Mailing List Archive: Re: fighting spam paper & links / naive bayes / anybody ?

[REBOL] Re: fighting spam paper & links / naive bayes / anybody ?

From: brett:codeconscious at: 26-Aug-2002 11:30


> Someone posted that on an IOS server and I think Brett Handley has taken
an
> initial crack at it. Maybe he'll jump in here.

*jump* *stumble* *ahem*

Yes I had a go. I naively tried to translate the LISP code (without knowing
LISP) from the Paul Graham article into some REBOL code and just put it
together into something that ran. I did not give a lot of thought to make a
nicely structured and fast solution - I just wanted to understand what was
going on.  I ran it on a small set of spam and good emails - and it worked
beautifully until I realised that my logic was different to Paul's. :^)
Then I fixed it and it didn't work so good :^(

Paul Graham quoted 4000 messages, I only worked with a couple of hundred
good emails and 14 bad (all I've kept) so with such a low sample size it is
likely that my tests of the filter will be suspect.
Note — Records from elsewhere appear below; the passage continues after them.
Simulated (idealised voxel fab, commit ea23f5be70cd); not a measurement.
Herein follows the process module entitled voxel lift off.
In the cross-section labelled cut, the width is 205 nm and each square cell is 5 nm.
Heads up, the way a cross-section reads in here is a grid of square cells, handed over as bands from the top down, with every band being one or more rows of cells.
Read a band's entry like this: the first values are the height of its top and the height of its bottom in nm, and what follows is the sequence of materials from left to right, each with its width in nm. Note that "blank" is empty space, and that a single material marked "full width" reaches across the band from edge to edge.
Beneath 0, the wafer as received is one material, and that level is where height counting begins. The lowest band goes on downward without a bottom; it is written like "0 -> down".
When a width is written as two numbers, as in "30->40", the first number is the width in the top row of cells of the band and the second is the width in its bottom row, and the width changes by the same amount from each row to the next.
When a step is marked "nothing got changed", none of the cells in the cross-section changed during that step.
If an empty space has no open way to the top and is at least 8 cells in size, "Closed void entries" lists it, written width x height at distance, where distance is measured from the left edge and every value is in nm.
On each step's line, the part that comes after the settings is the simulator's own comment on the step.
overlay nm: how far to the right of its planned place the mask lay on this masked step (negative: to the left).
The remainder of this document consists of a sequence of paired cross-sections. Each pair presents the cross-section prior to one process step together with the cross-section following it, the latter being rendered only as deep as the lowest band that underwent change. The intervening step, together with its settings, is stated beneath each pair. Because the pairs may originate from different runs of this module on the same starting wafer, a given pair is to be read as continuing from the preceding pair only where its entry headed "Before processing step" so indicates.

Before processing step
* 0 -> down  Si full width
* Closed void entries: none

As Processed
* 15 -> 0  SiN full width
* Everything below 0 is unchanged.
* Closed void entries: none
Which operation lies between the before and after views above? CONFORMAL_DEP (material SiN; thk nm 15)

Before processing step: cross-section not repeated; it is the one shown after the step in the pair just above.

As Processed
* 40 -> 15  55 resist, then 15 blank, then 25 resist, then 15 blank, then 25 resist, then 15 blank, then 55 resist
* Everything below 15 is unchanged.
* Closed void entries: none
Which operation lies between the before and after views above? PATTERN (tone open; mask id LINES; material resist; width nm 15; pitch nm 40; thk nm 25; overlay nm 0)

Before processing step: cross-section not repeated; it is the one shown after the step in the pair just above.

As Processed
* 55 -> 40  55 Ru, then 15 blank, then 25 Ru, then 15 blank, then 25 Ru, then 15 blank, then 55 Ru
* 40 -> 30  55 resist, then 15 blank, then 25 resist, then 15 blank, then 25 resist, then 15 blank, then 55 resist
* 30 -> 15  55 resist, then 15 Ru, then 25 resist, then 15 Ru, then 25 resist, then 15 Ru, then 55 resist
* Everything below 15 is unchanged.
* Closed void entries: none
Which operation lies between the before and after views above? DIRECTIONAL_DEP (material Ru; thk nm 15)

It would be nice if a LISP knowledgeable person could check that my
implementation of the logic reasonably follows Paul's.

I've uploaded my prototype script on to my site at the address below, be
warned it is not thoroughly tested and I'm certainly not letting it be final
arbiter of my email just yet:

    http://www.codeconscious.com/rebol/mlscripts/spam-filter.r

Regards,
Brett.